What you need to know:
- Only five lawmakers voted against the motion, with three abstaining. Mr Thomas Tayebwa—the Deputy Speaker of Parliament who chaired yesterday’s sitting—emphasised that the censure motion could only succeed if at least 265 votes were cast in support of the motion out of the 527 current legislators.
When the roll call for yesterday’s censure vote ended up on Mr Moses Magogo’s name, the House burst into a collective chuckle before the Budiope East lawmaker revealed he favoured placing Ms Persis Namuganza’s head on the chopping block.
Ms Namuganza, the erstwhile junior Lands minister who doubles as Bukono County legislator, has in recent months been at loggerheads with her fellow members in the House. She was accused of, inter alia, being indisciplined and undermining the integrity of the House.
Part of the evidence that a Select Committee headed by Mr Mwine Mpaka adduced was a television interview in which Ms Namuganza claimed that she had been sanctioned for personal reasons. Last August, Mr Geoffrey Rwakabale—in his capacity as Makindye Division Town Clerk at the time—receded registration of the marriage of House Speaker Anita Among and Mr Magogo.

Mr Rwakabale is Ms Namuganza’s husband. Speaking last year, Mr Rwakabale said he “formally deleted the couple from the Division Customary Marriage Register” after “discover[ing] glaring omissions and errors.” The couple had held a customary marriage at Mestil Hotel in the latter part of last July.

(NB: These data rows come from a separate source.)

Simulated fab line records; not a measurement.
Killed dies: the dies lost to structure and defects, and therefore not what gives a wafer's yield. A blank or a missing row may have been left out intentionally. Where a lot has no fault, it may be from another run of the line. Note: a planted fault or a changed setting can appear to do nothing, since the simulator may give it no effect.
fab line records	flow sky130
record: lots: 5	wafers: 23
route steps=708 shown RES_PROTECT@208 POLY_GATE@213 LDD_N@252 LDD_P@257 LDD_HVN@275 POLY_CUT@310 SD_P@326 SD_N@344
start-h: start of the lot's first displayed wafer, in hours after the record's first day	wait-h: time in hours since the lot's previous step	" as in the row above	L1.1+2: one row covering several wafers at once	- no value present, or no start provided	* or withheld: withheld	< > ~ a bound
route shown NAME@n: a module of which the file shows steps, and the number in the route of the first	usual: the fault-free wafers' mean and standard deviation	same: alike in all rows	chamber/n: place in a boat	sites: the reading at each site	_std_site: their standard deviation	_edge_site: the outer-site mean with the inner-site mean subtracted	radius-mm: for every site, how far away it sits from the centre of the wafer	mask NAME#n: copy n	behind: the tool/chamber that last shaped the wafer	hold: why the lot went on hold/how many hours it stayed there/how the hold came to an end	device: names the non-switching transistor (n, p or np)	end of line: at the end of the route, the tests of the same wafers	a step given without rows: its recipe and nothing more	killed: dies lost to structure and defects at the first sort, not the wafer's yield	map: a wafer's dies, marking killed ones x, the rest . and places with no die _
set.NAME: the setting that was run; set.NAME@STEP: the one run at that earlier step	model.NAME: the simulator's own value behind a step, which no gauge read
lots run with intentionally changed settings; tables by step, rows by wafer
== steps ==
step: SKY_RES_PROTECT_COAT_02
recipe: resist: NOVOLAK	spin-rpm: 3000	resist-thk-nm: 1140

While presenting the Select Committee’s report, Mr Mpaka ruled that the matters Ms Namuganza raised in the television interview were “obnoxious, reckless, insufferable, beyond the pale and in per incuriam (lack of due regard to the law or the facts).”
“It was an attack on the person of the Speaker and the Parliament without due regard to the rules of procedure, the protected status, the procedures of redress, the applicability of privilege and decorum of Parliament,” Mr Mpaka, also the Mbarara City South lawmaker, added.